We have been friends for quite sometime now and every time I see you the problems I experience throughout the day seem to disappear.
You take me to a carefree place where the only thing that exists are the butterflys in my stomach.
What drives me crazy is that I’m so lost as to how you feel about me. I’ve never had this issue before. Some of the things you do show me that you like me as a friend and some tell me that there actually is a connection between us, and it’s not me just being hopeful.
I’ve tried dropping hints and I’ve been checking for your reactions but reading you is like me reading braille. I know there is something written there I just don’t understand the language.
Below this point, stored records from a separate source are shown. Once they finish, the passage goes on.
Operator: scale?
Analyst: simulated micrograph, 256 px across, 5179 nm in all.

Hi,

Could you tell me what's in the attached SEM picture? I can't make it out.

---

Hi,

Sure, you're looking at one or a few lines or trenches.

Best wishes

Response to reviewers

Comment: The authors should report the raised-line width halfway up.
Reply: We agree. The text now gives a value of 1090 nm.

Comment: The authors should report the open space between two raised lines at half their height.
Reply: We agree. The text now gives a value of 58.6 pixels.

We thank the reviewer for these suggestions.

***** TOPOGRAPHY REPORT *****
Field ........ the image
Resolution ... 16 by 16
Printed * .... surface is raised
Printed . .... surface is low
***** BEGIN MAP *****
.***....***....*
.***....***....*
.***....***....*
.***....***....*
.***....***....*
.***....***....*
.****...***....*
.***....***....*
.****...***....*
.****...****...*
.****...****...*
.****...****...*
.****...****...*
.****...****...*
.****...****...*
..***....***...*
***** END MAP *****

I’ve come to the conclusion that I have to act on my emotions rather than suppress them in fear of what may or may not be in the future. What has been holding me back from telling you face to face how I really feel about you has been the thought of you not feeling the same about me, thus causing our friendship to end. I’d rather express how I feel than hide it and beat myself up for not telling you.
When I see myself with you, I’m happy in every sense of the word. I’m usually very logical when it comes to making decisions but my brain is telling me to think with my heart, something I don’t normally do.
I have this feeling that everything is going to turn out just the way I have imagined it for so many months and if it doesn’t I’ll become stronger from it. You are smart, funny, kind and beautiful and I will do anything to make sure you are at least some part of my life. Even if that means being the one that got away.
I love you and will do whatever I can to see you happy.